Harvard Scientists: We Can Use Electricity to Fight Fires
We can't fight fire with fire, but we can sure use electricity to quench the flames. This discovery was made by a team of scientists from Harvard University based on a 200-year old observation that electricity can influence the shape of flames and make them bend, twist, turn, flicker, and eventually snuff them out.
The study is headed by Dr. Ludovico Cademartiri, who presented the findings of his team's study during the 241st National Meeting and Exposition of the American Chemical Society.
He demonstrated their suggested means of firefighting to the audience by shooting a beam of electricity from a blaster that they developed at 30-centimeter flames. Almost instantly, the flames were extinguished, again and again. The blaster consisted of a 600-watt amplifier attached to a rod or wand which is used to direct the electrical waves into a beam. After the demonstration, Dr. Cademartiri told the audience that the rod was transmitting approximately the same amount of power as a high-end stereo system for cars would need in order to operate.
Dr. Cademartiri gave an overview of their results and explained, "Controlling fires is an enormously difficult challenge. Our research has shown that by applying large electric fields, we can suppress flames very rapidly. We're very excited about the results of this relatively unexplored area of research."
So what makes the flames go poof? The research leader further explains that there are many factors that cause the flames to go out. For one, the soot particles in the flame produced by the fire become charged by the electric field. These charged particles of soot respond to the field, which consequently affects the stability of the flames. This eventually succeeds in putting the flames out altogether.

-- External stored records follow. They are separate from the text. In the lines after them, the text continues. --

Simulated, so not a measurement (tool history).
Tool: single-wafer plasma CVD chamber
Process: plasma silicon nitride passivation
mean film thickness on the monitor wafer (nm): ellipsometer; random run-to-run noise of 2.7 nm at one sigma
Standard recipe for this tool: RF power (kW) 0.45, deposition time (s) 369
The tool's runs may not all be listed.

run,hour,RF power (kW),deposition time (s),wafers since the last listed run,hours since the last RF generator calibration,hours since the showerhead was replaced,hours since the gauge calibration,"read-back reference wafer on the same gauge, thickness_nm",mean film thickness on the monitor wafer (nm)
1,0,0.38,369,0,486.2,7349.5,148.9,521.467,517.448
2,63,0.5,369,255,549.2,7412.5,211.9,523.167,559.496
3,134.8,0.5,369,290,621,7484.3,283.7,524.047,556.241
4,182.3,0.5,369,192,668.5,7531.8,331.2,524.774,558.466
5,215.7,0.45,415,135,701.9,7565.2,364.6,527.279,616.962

This technology would allow firefighters to extinguish fires from a distance without having to physically deliver extinguishing materials to the site of the fire as is done today. Dr. Cademartiri noted that this new technology showed great promise for fighting fires in enclosed areas but would not be suitable for fires spread over large areas such as forest fires.
As for their study, Dr. Cademartiri has high hopes and big plans for the next step in their research. He envisions the development of future devices based on the same phenomenon that can assume the function of the water sprinklers installed in most buildings and facilities today.
The study was funded by the Defense Advanced Research Projects Agency and the U.S. Department of Energy.